For hours, I sat and read my father's letters from the trove brought by my cousin in New York. He'd written to them in his magnificent Hebrew idiom laced with common Yiddish expressions. I marveled at the manner in which he told them the great epic of kibbutz life, the golden days of collective living flowing with milk and oranges, a time when the first settlements set hearts throbbing and a terrible plague struck the young pioneers. I still read his short articles, a genre all its own in which he was a master. Like his distant counterpart Odets, dad was born to write. But his Jewish fate denied him that and he always had to restrict his writing, confining it to the dismal corner of "the short piece genre." I've gone over his letters again and again, dwelling especially on those from the early '50s, and have never seen a word about his translations or the lost plays. Perhaps he assumed that this form of art wasn't Jewish enough to interest his sister and brother-in-law. I don't know. It bothers me, but I just don't know. I was disappointed for some reason. I'd hoped to find in the letters and papers sent to America, and then returned so many years later to someone not their author, some small hint, a sign, anything to guide my search.
I learned not long ago from a friend, an immigrant from Slovakia, that Spitzer lost his father at a young age. Well, he wasn't really orphaned. His father abandoned the family and Spitzer never saw him again. This puzzled me at first. When I thought about it, however, it all became clear to me. I sat at my desk, spread out an old notebook like those in which dad drafted his translations, and set out to write a short play or film script. Or perhaps an imaginary three-way conversation. I wanted to make the pages of the notebook a meeting ground for the two fathers and the orphan: my late father; his contemporary Odets - the American "double," to exaggerate a bit; and Spitzer, the one who began to stage the play, raising hopes of a brilliant production for our arts director and the drama club before vanishing suddenly and mysteriously after four months of work. All kinds of titles popped into my head. Three Jews, Three Immigrants. Three Jews and One Drama. The Three Dimensions of the Modern Jew. No, it was all no good. That wasn't what I had in mind.

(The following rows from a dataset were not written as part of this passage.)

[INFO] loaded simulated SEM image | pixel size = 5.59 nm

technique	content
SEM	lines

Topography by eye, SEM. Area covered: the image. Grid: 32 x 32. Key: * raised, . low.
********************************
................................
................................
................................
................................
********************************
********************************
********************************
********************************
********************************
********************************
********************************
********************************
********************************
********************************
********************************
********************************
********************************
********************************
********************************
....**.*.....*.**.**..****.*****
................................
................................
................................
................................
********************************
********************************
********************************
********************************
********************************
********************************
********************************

I couldn't write in the notebook anything of the ideas racing through my mind. I was hopelessly confused, unable to remember which of us was the son hoping to follow in his father's footsteps and which the father seeking his son in an inversion of time. And how the hell could three fates be squeezed into so confined a cell? The tired story formula of a son in quest of his father deterred me, as did the converse tale of the wayward boy. I have no business arbitrarily setting three such different biographies on a single page. How could these separate components be joined? I pushed aside the notebook and rejected the false ideas that had so earnestly seized me. No, it seems I won't succeed in writing this tense triangular talk. Much more is needed than an accidental convergence of dates or a fanciful, analogous recasting of personal fate. Each of the three suddenly became close to me. Very close, so close that I was too paralyzed to write. Maybe I'll return to them years from now, when they're no longer part of my life. Then, perhaps, I'll manage to finish the three-way conversation.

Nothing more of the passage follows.